Here’s the second part of the conversation between my New Mexico collaborator Stephanie Farrow and myself. Check out the first part of our making collaboration work discussion.
In our column “Creative Catalyst” on Story Circle Network’s blog Telling Her Stories: The Broad View, we have posted the first two of a three-part cycle on collaboration:
What makes a good collaboration?
Janet: In part one we talked about how we met and began our collaboration that drew on:
1) Shared life and work experiences that formed a personal and professional bond between us;
2) Knowing and liking each other. Work as an extension of friendship and the other way around.

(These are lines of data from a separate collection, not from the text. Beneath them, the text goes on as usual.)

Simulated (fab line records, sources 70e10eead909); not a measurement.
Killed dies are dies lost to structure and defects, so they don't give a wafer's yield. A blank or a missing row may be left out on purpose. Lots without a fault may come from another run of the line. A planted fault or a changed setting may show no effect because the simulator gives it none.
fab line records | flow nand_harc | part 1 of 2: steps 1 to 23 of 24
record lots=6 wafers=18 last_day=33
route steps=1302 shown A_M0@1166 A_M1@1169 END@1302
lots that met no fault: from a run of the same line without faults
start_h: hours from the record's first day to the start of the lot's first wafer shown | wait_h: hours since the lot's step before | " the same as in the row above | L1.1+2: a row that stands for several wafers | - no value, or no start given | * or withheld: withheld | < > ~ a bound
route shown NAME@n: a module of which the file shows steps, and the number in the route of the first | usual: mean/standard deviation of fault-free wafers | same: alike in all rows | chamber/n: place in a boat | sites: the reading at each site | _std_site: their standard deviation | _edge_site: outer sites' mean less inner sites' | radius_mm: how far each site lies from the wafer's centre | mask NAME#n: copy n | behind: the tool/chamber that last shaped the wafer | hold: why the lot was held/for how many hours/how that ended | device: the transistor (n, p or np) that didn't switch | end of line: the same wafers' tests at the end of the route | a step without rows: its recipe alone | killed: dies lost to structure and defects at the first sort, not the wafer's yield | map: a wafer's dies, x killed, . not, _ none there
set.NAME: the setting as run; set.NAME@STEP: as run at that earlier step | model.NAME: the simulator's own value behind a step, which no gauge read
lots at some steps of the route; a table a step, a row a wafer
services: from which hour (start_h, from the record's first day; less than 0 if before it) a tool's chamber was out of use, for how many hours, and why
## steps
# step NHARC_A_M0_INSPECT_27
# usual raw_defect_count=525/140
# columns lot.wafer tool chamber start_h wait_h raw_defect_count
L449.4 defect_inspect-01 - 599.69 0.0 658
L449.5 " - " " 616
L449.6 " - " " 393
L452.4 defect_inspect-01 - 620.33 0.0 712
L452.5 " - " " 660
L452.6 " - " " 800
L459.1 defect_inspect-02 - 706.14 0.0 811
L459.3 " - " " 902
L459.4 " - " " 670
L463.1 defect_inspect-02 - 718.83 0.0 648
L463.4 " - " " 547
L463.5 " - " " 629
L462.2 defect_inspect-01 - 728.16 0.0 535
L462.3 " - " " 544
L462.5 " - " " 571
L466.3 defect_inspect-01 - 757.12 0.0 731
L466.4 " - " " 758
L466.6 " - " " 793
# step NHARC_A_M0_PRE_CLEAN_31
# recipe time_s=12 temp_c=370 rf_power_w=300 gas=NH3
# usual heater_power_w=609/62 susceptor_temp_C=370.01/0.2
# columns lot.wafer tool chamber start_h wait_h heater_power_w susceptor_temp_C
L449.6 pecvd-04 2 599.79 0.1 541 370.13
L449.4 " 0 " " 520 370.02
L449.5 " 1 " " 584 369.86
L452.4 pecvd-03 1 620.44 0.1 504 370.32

3) Interlocking Strengths & Skills
What else has worked for us?
#4 The same only different: Balance
Stephanie: We’re good partners. In addition to the complementary set of skills we bring to the work, we have different personalities and ways of working. That somehow balances out what we bring to our work together.
You’re more directive than I am. You jump right in to shape a situation where I tend to work around whatever is going on. You’re more “out there” while I’m more reserved. You’re the frog, leaping into the water with abandon. I’m the one on the shore delicately dipping in a toe before making the decision to enter or not. We both see the whole picture, yet enjoy analyzing. I like to take a problem or piece of writing apart and make it work better as a whole. Imprecision irritates me.
#5 A shared sense of purpose, work ethic, discipline, humor, and desire for quality work.
Janet: It was sad really…when Stephanie became irritated by my imprecision.
Stephanie: Yes! This phrase of ours has helped us gain perspective and laughter over the years. Because of our time together, we can use verbal shorthand—no explanation necessary—because we have a history
Janet: It’s like a long-married couple who speak in code. Now that is really sad!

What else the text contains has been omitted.